Net debt at the end of the third quarter was $764.4 million, down $187.3 million from the end of the second quarter of 2009. This decrease is principally the result of positive earnings coupled with reductions in working capital in each of the company’s geographic segments more than offsetting capital expenditures. Through a combination of existing cash balances and available lines of credit, the company maintains adequate liquidity to fund operations which could include increased working capital requirements as a result of hire metal costs, internal growth and continuing product and geographic expansion opportunities.

During the third quarter of 2009, the company made no common share repurchases. The company’s one year share repurchase authorization will conclude with one million shares purchased at an average price of approximately $11.65 per share.

Adjusted EBTIDA was $73.3 million for the third quarter of 2009. This results in $393.3 million of adjusted EBITDA for the trailing 12 months and a leverage ratio of 1.9 times on a net debt basis. Capital spending in the third quarter was $23.2 million while depreciation and amortization was $26.7 million. As we have said for several quarters, the company has been working on many large scale projects focused on international, geographic and product expansions which are now largely behind us.

Spending is expected to slow considerably following below depreciation for our existing facilities. Our ongoing capital programs are more narrowly focused on developing regions of the world coupled with an ongoing global focus on lean initiatives and continuous improvement in the areas of safety, quality, material usage, conversion costs and throughput. We expect to finish 2009 with capital spending of approximately $140 million.

As we begin our preliminary 2010 planning, excluding the impact of potential acquisitions and joint ventures, we are anticipating a capital expenditure budget well below $100 million for 2010. We expect to have a more precise estimate when we report results for the fourth quarter. With those comments, I’ll turn the call back to Greg for some final remarks.

Gregory B. Kenny

As a management team, we’ve always been very direct with our investors and have called market trends as we saw them. We haven’t always gotten the timing exactly right but in hindsight we’ve often been able to spot both direction and opportunity. The cable business is not linear and can be discontinuous, powerful both on the up and downsides. We have talked about peak to trough movements far more volatile than G&P and pricing at cash costs of the least efficient competitor and some downside scenarios.

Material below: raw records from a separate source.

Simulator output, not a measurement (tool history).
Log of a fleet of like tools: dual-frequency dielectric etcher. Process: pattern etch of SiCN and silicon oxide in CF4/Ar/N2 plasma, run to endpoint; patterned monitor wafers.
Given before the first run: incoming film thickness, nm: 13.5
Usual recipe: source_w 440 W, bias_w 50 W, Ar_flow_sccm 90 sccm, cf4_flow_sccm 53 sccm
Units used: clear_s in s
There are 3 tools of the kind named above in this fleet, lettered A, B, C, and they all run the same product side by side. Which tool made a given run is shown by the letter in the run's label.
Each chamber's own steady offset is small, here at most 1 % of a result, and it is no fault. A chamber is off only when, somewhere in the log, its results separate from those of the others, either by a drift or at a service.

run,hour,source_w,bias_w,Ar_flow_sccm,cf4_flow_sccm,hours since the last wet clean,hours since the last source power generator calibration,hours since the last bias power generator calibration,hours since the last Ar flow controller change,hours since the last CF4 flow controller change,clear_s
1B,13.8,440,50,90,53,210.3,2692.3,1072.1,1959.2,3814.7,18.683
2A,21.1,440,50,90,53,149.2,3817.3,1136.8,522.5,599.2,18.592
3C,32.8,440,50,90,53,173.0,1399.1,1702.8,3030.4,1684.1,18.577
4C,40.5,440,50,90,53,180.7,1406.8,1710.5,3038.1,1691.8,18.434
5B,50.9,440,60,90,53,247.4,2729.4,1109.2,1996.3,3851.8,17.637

While it is not our intention to give any specific revenue or earnings guidance for next year, I would like to expand a bit on how we are thinking about 2010. As you know from following our business over the years, this industry can experience volatile movements in demand and pricing. We are certainly suffering from deep declines in demand and pricing today. The pricing environment has become more difficult as we have moved through 2009 and is expected to remain difficult in 2010.

This is true in nearly all of our product families and geographic regions. Because of the late cyclical nature of the majority of our product mix, as we have always said, we expect that demand for many of our products will lag the general economy and more specifically construction by six to 18 months. If green shoots in the economy are real and the overall economy is actually entering a recovery now, 2010 may be the period our developed economy businesses begin to bottom.

We are currently preparing our 2010 internal business plans and based on our preliminary work I would like to share the following thoughts about each of our segments. During the year, the company has taken a tremendous amount of costs out of the business both in the SG&A line which you can see in our income statement and manufacturing overhead costs. These costs reductions are expected to materially offset ongoing pricing pressures in 2010. Our goal is to make them permanent.

As we look forward, we expect the developing economies that we serve to perform relatively better than the developed economies of the world. For 2010 in the rest of the world, which is further along in this recovery from a much milder decline, we expect volumes to be flat to slightly positive. In the US we expect continuing declines in non-residential construction spending as well as a residential construction market that will recover slowly. These are direct or indirect end markets for many of our products.

Additionally with [inaudible] of companies in the United States using electricity for the last two years, we do not expect [inaudible] utility spending on the distribution network to increase next year in any meaningful way. However, we do expect the US transmission and wind farm segments to begin to improve as the stimulus bill begins to gain traction over the next year. Overall, in North America we expect volumes to be flat to slightly down in 2010 compared to 2009. We are watching our earlier cycle businesses both our communications and industrial horizons very carefully. We do expect an uptick in transmission cable and wind farm demand over the next year.

After a decade of exceptional growth, Spain continues to suffer from a severe correction in the construction markets and nearly 20% unemployment. We do not expect this market to return to growth quickly. In Europe overall, we also expect flat to declining volumes with good long term fundamentals for transmission lines of submarine cables. In each of these geographies, what we don’t know is what pricing will be. Also, if recent history is a guide, we cannot accurately predict what he cost of our largest material inputs, copper and aluminum will be, roughly have of which we cannot contractually pass on to the market.

What we do know is we are in an outstanding financial position. We are leaner today than we were a year ago and we’ll be leaner a year from now than we are today. The improvement over the net last five years is very substantial. We are not expecting the business to erode materially from here but we are expecting a period of difficult demand and continued weak pricing as we lag the general economy.

As you know, the company’s capital structure is in excellent shape with no significant maturities until late 2012 and the company is generating high levels of cash. Our balance sheet is in a very strong position. We continue to maintain an open dialog with our advisors and as in the past expect to periodically take advantage of market opportunities to further strengthen our capital structure. We are fortunate today that we do have access to the credit markets. While we do not have to access the credit markets but we could chose to do so for the right opportunity and the right terms.

In the end, I believe we have done a good job over the last several years preparing for the possibility of more difficult times and will continue to size the business appropriately. If we are wrong in our assessment of next year, and I hope we are, we are not at risk of missing the upside case. Capacity can be ramped up quickly. We have been careful in our cost cutting efforts not to eliminate critical institutional knowledge and in fact, we continue investing in critical resources that will allow us to develop new products and open new markets.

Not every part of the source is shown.